C2: Partnership with Arm's Length Bodies
- Government departments often sponsor arm’s length bodies, which they are ultimately responsible for, while allowing a degree of independence. Effective relationships and partnership working between departments and arm’s length bodies are critical. The principal accounting officer should consider the organisation’s overall risk profile, including the risk management within arm’s length bodies.
C3: Systematic Risk Management
- Risk management processes should be conducted systematically, iteratively, and collaboratively, drawing on the knowledge and views of experts and stakeholders. Information and perspectives should be supplemented by further enquiry as necessary and should reflect changes over time.
C4: Stakeholder Consultation
- Those assessing and managing risks should consult with appropriate external and internal stakeholders. Communication should be continual and iterative, supporting dialogue, providing and sharing information, and promoting awareness and understanding of risks.
C5: Communication and Consultation
- Communication and consultation should help stakeholders understand the risks faced, the basis on which decisions are made, and the reasons why particular actions are required and taken. It should bring together different functions and areas of professional expertise in the management of risks and build a sense of inclusiveness and ownership among those affected by risk.
C6: Functional Integration
- Functions within and across organisations should play an integral part in identifying, assessing, and managing the range of risks that can arise and threaten successful delivery against objectives. Function leads should provide expert judgement to advise the accounting officer on various aspects, including setting strategies and plans, evaluating programmes, projects and policy initiatives, prioritising resources, identifying and assessing risks, determining the risk appetite, designing and operating internal controls, and driving innovation and improvements.
Principle D: Risk Management Processes
Risk management processes should be structured and include risk identification and assessment, risk treatment, risk monitoring, and risk reporting. It's like a well-organised toolbox, where each tool has a specific purpose and place.
Principle D "Risk Management Processes" is broken down into 16 supporting principles
D1: Systematic Risk Management
- The accounting officer, supported by their nominated individual responsible for leading the organisation’s overall approach to risk management, should ensure the adequate design and systematic implementation of policies, procedures and practices for risk identification and assessment, treatment, monitoring and reporting.
D2: Risk Identification
- Risk identification activities should produce an integrated and holistic view of risks. The aim is to understand the organisation’s overall risk profile. Risks should be identified whether or not their sources are under the organisation’s direct control.
D3: Risk Assessment
- Risk assessment, which incorporates risk analysis and risk evaluation, is necessary to evaluate the significance of identified risks to support decision-making.
D4: Risk Analysis
- Risk analysis is to support a detailed consideration of the nature and level of risk. The risk analysis process should use a common set of risk criteria to foster consistent interpretation and application in defining the level of risk.
D5: Analysis Techniques
- Risk analysis can be undertaken with varying degrees of detail and complexity, depending on the purpose of the analysis, the availability and reliability of evidence and the resources available. Limitations and influences associated with the information and evidence bases used should be explicitly considered.
D6: Risk Evaluation
- Risk evaluation should involve comparing the results of the risk analysis with the organisation's risk appetite to determine where and what additional action is required.
D7: Risk Treatment
- Selecting the most appropriate risk treatment option(s) involves balancing the potential benefits derived in enhancing the achievement of objectives against the costs, efforts or disadvantages of proposed actions.
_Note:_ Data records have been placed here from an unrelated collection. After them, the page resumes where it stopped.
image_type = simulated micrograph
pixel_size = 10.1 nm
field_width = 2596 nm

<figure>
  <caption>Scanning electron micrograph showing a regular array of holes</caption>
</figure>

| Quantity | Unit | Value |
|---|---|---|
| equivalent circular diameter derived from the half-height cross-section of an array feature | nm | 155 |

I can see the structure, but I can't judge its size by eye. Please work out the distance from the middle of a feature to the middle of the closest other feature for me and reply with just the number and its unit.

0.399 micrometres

D8: Treatment Implementation
- As part of the selection and development of risk treatments, the organisation should specify how the chosen option(s) will be implemented, so that arrangements are understood by those involved and effectiveness can be monitored.
D9: Contingency Planning
- Where appropriate, contingency, containment, crisis, incident and continuity management arrangements should be developed and communicated to support resilience and recovery if risks crystallise.
D10: Risk Monitoring
- Monitoring should play a role before, during and after implementation of risk treatment. Ongoing and continuous monitoring should support understanding of whether and how the risk profile is changing and the extent to which internal controls are operating as intended.
D11: Monitoring and Review
- The results of monitoring and review should be incorporated throughout the organisation’s wider performance management, measurement and reporting activities.
D12: Integrated Risk Management
- The “three lines model” sets out how these aspects should operate in an integrated way to manage risks, design and implement internal control and provide assurance through ongoing, regular, periodic and ad-hoc monitoring and review.
D13: Risk Reporting
- The board, supported by the Audit and Risk Assurance Committee, should specify the nature, source, format and frequency of the information that it requires. Factors to consider for reporting include differing stakeholders and their specific information needs and requirements, cost, frequency and timeliness of reporting, method of reporting, and relevance of information to organisational objectives and decision-making.
D14: Information for Decision-Making
- The information should support the board to assess whether decisions are being made within its risk appetite to successfully achieve objectives, to review the adequacy and effectiveness of internal controls, and to decide whether any changes are required.
D15: Informative Reports
- Clear, informative and useful reports or dashboards should promote key information for each principal risk to provide visibility over the risk, compare results against key performance/risk indicators, indicate whether these are within risk appetite, assess the effectiveness of key management actions and summarise the assurance information available.
D16: Deep Dive Reviews
- Principal risks should be subject to “deep dive” reviews by the board and/or Audit and Risk Assurance Committee, with those responsible for the management of risks and with appropriate expertise present at an appropriate frequency depending on the nature of the risk and the performance reported.
Principle E: Continual Improvement
Risk management should be continually improved through learning and experience. It's like a cycle of learning, where we learn from our past, apply it to our present, and improve our future.
"Continual Improvement" is broken down into 4 supporting Principles ;-
E1: Adapt and Improve
- The organisation should continually monitor and adapt the risk management framework to address external and internal changes. The organisation should also continually improve the suitability, adequacy and effectiveness of the risk management framework. This should be supported by the consideration of lessons based on experience and, at least annually, review of the risk management framework and the performance outcomes achieved.
E2: Learn from Experience
- All strategies, policies, programmes and projects should be subject to comprehensive but proportionate evaluation, where practicable to do so. Learning from experience helps to avoid repeating the same mistakes and helps spread improved practices to benefit current and future work, outputs and outcomes. Lessons should be continually captured, evaluated and action should be taken to manage delivery risk and facilitate continual improvement of the outputs and outcomes.
E3: Use Maturity Models
- Process/capability maturity models or continuum may be used to support a structured assessment of how well the behaviours, practices and processes of an organisation can reliably and sustainably produce required outcomes. These models may be used as a benchmark for comparison and to inform improvement opportunities and priorities.
E4: Develop Improvement Plans
- As relevant gaps or improvement opportunities are identified, the organisation should develop plans and tasks and assign them to those accountable for implementation. This is like creating a to-do list for improvement, where each task is assigned to the person best suited to complete it.